Unified command flopped last time, will it work now?

RAIPUR: It was the Centre's big announcement this week: Unified Command for anti-Maoist operations in four states including Chhattisgarh. With Chhattisgarh having got the state-level Unified Command back in 2008 when Shivraj Patil was the home minister, the fresh directive of a two-tiered Unified Command is expected to reinforce the battle against the Maoists. Chhattisgarh was the third state after J&K and Assam to have an institutional mechanism to coordinate counter-insurgency operations.

But in two years, the security group of the Unified Command in the state has met just four times. Its short history shows both the possibilities and the inadequacies of the idea.

Then, like now, the Unified Command was touted as a mechanism to improve "coordination between state and Central forces". If that was its limited objective, recent events show it has had limited success.

Last month, Maoists killed 27 CRPF men in an ambush in Narayanpur. Three months ago, an attack in Chintalnar nearly wiped out a company. A badly bruised CRPF blamed the state police for poor deployment and lack of intelligence. The police DGP, in turn, hit out and said, "We can't teach the CRPF how to walk" — although he later claimed the quote was a poor translation of a colloquial Hindi term.

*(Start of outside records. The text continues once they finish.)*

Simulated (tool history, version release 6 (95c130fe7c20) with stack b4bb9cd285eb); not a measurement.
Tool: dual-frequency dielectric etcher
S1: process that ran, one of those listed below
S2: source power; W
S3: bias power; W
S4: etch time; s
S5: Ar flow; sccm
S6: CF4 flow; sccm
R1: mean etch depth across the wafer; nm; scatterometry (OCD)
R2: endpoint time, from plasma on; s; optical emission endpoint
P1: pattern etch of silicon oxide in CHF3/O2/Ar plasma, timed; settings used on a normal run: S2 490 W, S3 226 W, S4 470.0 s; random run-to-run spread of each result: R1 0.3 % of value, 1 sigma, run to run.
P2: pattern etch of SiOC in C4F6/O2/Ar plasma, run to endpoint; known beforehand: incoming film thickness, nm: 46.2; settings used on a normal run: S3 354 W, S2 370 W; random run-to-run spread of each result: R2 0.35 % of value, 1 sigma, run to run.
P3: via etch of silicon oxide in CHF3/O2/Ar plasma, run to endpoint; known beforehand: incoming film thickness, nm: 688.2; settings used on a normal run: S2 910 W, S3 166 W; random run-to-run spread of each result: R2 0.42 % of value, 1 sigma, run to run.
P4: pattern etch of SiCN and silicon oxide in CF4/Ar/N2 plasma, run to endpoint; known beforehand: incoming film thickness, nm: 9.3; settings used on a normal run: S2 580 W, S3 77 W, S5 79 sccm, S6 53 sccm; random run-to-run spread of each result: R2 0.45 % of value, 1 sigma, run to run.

Officers on both sides spoke of differences at higher levels as well during ground operations. "Our commandants are often senior and more experienced but the police SP thinks he is the maalik of the district," said a senior CRPF officer.

"When failures surround you, there will be mutual recrimination," says Ajai Sahni, executive director, the Institute of Conflict Management. He dismisses the problem of coordination as just an alibi. The real crisis in anti-Maoist operations is not of coordination but of capacities. Coordination fails because the capacity to operate does not exist.

It's here that Unified Command in Chhattisgarh perhaps redeems itself. It fast-tracked important decisions related to infrastructure, procurement and finance. In May this year, when the Unified Command met, CM Raman Singh sanctioned 4,000 additional posts for Special Police Officers without waiting for funds to be cleared by the Centre.